OJFN Mentor Program - University Experts Share Mentoring Skills with Partners of Judges

Judicial Family Life, Spring 2001
Mary F. Moyer

The Ohio Judicial Family Network (OJFN) Mentor Program was initiated in October 2000 to offer role-related support and psychosocial support to the spouses of newly elected and appointed judges. The mentors, partners of experienced judges, are matched with mentees using the following criteria: gender, community size (urban or rural) and court jurisdiction.

To enhance the skills of the mentors, Leslie M. Fine, Ph.D., Associate Professor of Marketing, Fisher College of Business, The Ohio State University, and Judith B. Fountain, Director, The Women's Place, OSU, facilitated a three-hour training.

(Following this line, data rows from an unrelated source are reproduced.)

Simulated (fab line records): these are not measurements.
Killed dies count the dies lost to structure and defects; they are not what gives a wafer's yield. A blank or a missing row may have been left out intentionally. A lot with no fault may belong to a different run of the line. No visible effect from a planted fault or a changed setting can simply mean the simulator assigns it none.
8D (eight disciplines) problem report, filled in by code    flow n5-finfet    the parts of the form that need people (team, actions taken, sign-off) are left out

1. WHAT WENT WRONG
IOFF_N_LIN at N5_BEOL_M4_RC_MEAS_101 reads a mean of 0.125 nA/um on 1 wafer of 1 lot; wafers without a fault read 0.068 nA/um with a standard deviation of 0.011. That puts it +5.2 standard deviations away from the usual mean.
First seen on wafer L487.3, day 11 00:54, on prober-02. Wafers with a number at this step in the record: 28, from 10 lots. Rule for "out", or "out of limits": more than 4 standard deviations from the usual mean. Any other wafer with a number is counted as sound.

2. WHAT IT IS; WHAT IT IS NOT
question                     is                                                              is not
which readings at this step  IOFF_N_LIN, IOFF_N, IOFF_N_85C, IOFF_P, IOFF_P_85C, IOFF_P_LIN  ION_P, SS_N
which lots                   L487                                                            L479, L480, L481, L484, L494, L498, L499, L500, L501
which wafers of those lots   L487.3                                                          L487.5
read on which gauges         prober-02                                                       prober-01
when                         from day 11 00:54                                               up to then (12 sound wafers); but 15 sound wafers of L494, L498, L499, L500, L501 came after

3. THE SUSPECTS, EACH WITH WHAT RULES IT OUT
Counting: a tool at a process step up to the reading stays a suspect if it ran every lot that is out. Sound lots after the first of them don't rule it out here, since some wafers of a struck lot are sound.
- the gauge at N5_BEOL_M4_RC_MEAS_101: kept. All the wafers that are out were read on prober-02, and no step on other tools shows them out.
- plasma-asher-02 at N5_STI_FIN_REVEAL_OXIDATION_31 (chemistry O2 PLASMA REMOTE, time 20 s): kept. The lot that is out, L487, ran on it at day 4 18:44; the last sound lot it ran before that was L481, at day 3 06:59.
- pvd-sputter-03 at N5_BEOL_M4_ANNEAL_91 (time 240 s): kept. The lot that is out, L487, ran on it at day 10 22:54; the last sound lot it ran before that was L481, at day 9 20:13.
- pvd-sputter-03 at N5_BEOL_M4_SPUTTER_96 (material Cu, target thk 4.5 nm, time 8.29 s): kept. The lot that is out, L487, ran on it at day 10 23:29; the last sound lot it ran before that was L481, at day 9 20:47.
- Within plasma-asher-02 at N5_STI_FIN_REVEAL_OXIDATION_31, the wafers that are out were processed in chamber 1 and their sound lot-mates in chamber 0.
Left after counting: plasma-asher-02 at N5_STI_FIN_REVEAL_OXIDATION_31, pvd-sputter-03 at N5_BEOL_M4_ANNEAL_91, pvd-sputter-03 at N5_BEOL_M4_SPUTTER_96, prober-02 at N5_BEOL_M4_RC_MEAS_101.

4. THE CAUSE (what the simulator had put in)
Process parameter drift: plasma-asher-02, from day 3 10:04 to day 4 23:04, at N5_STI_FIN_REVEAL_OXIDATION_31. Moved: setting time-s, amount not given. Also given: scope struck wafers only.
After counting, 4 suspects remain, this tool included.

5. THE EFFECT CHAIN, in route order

Leslie Fine presented "Mentoring: Paying Back and Paying Forward." She stated that mentoring is not counseling, coaching or supervision. "A mentor is someone with experience related to the role who is willing to share that experience with someone new in the role."

Mentoring is not counseling. A counselor is a person who has a set of objective listening skills and uses those skills to allow the person being counseled to come to his/her own decision. In a mentoring relationship, the mentor shares experiences and personal opinions with the mentee who uses that information in the decision-making process. The mentor might say, "This is what I wish I had done when I first got into this."

Mentoring is broader than coaching which is skill-based training without an emotional component. Mentoring may involve some coaching, but there is also a responsibility to engage in a caring relationship.

Mentoring is not supervision. The mentor does not tell the mentee if he/she is doing well. There is no evaluation component. The mentor offers advice and support and shares experiences.

Leslie Fine stated that the two key categories of mentoring are role-related and psychosocial. Role-related activities are specifically related to situations that a person encounters in his/her role. Psychosocial functions offer caring support and friendship to someone who is new in a role.

Judith Fountain facilitated large and small group discussions related to the components of mentoring. She offered guidelines to accomplish the mentor's basic goal: help the mentee deal with issues in a non-emotional way. Rather than responding immediately, she suggested a mentor 1) stop; 2) step back; 3) detach; and 4) analyze. To clarify that the mentor understands the mentee's issue, she suggested the following questions be asked.

  1. Do I have enough information from the mentee to identify and understand the issue?
  2. Do I understand how the issue relates to judicial family life?
  3. Have I detached myself emotionally while analyzing the issue?
  4. Which facts will be helpful to the mentee?
  5. Have I provided the mentee with resources that are appropriate to the issue?

At the conclusion of the mentor training and based on the experience, the mentors developed the following documents and program plan.

  1. "Mentor Attitudes, Attributes and Skills" and "Mentor Qualities" were written.
  2. The mentees will be assigned to mentors based on an "arranged marriage" model (assigned by third person who matches mentee and mentor based on specific criteria) versus a "dating" model (mentee selects mentor after spending time with all those available to mentor) due to the short timeframe available in which to make the match.
  3. The "official" mentoring period will be twelve months with the knowledge, that for some, a friendship may follow.
  4. If, at any time, a mentee is not comfortable with his/her assigned mentor, the Supreme Court program staff member will reassign the mentee. Each mentor/mentee team will do an evaluation after six months.
  5. The OJFN Steering Committee Adobe PDF Link opens new window. chair, the mentor and the Supreme Court program staff member will write to each spouse of a new judge upon the judge's election or appointment to the bench and welcome her/him to the judicial family.
  6. The mentor will contact the mentee no less than quarterly.
  7. The Supreme Court staff member will provide a quarterly informational piece (example: article, newsletter) to the mentors to be forwarded to the mentees.
  8. There will be a minimum of two educational programs for judicial spouses focusing on judicial family life issues.
  9. There will be a Mentor Program evaluation completed after nine months, and the data will be used to revise the program for the following year.